Litigation And The Church

By Spencer Miller

(Editor’s Note: The following article is written by a Christian who is a practicing attorney. Brother Miller serves in a law firm with three other attorneys, two of whom are Christians. Brother Miller has also preached quite a bit in the Kansas City, Missouri area and respects the word of God. Hence, he is amply qualified to address the question under discussion in this article.)

Most members of the body of Christ have become familiar with the civil suit in Collinsville, Oklahoma where a member of the church who had been withdrawn from received a judgment in the aggregate of $390,000.00. The theory of recovery pursued by the plaintiff in that case included the concept of invasion of privacy with a request for actual and punitive damages. Since the verdict in the Collinsville case, lawsuits against the church and/or individual members have been reported in Garden Grove, California; Lafayette, Louisiana, and Del Rio, Texas. As a result of these activities, brethren everywhere are pondering what they ought to do to prevent the possibility of a disastrous verdict against the local church where they are members. Although there is not a simple answer to that complex inquiry, this article will propose certain actions which may be taken to alleviate the problem.

Fulfilling Our Responsibility

Initially, it is noted that a proper course of conduct does not include the decision to stop withdrawing from those wayward members who need to be disciplined. As faithful members of the Lord’s church, we have a God-given responsibility to comply with the commands set forth in passages such as 1 Corinthians 5.

Shirking our responsibility is not now, nor has it ever been, a proper response to adversity.

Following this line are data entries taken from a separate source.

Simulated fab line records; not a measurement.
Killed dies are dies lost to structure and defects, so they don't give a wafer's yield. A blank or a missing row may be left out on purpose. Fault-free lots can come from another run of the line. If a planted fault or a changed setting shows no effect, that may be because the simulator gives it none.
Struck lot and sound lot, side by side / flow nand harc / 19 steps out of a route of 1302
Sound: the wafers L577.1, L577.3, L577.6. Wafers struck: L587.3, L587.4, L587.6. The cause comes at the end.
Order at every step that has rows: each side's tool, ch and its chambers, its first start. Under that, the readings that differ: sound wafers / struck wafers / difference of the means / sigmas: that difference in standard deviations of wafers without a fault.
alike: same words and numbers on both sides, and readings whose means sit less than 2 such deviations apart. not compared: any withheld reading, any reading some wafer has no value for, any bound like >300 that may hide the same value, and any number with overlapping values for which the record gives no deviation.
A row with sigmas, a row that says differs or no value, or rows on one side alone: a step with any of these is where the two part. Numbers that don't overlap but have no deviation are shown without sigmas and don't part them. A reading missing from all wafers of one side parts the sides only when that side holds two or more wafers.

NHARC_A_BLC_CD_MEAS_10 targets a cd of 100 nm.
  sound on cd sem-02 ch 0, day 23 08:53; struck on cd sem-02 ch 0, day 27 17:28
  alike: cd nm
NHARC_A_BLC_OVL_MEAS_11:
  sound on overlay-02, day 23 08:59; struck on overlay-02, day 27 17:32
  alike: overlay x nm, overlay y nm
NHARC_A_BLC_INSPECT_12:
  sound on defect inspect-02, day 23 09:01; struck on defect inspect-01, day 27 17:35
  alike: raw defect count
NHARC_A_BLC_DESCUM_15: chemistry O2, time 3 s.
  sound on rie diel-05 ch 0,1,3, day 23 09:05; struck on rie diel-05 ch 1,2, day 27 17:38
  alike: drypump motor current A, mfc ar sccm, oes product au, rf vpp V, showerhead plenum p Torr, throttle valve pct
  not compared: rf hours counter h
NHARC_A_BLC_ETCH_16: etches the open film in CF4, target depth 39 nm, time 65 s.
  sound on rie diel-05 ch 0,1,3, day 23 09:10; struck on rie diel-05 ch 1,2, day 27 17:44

Now more than ever before there is a need for congregations to be consistent with their application of discipline. In the past there have been circumstances where withdrawing fellowship was applied on a hit and miss basis with no consistency at all. Such a course of conduct is not only inconsistent with sound doctrine, but it could also be used against a local church in a civil suit.

In almost every case that has been filed against various churches of Christ, there has been a claim for punitive damages. Historically, punitive damages have been allowed only in those cases where there has been intentional conduct that has been motivated by malice. Malice has been legally defined to include “hatred, ill will or spite.” Like many other matters, malice is seldom, if ever, susceptible of direct proof. Rather, there is usually an attempt to prove malice by circumstantial evidence. It could be argued that the fact that one particular member is singled out for withdrawal while others who have been guilty of similar conduct were not is circumstantial evidence of ill will directed to the person from whom the congregation has withdrawn.

In light of these circumstances, it is imperative that God’s people consistently practice God’s plan for discipline. Inconsistency will certainly not be tolerated by the Almighty and may not be tolerated by a civil jury.

Authority And The Use Of The Lord’s Money

Another threshold question that must be addressed iithe issue of what a local congregatiod may do with the Lord’s money in this context of lawsuits against the church. It is not the purpose of this article to provide an extensive analysis of this issue. However, it has been assumed that there is scriptural authority for a local congregation to own a meeting place and the property associated with it. If that is true (and the author believes that it is), then God expects us to be good stewards. We cannot squander the Lord’s assets or allow them to be misused. With this concept in mind some of the recommendations set forth herein will be more meaningful.


Probably one of the most cost efficient methods for approaching the problem of lawsuits against the church is the procurement of a liability insurance policy which includes coverage for claims of invasion of privacy, libel, slander, defamation, etc. Such policies are available on the market. Two companies which issue such policies are Church Mutual Insurance Company and Lumberman’s Mutual. The cost is not expensive. If we have secured insurance policies in the past in order to protect against the loss of the church building by fire, then there is even a greater need to protect the Lord’s property from a rebellious member and his or her attorney.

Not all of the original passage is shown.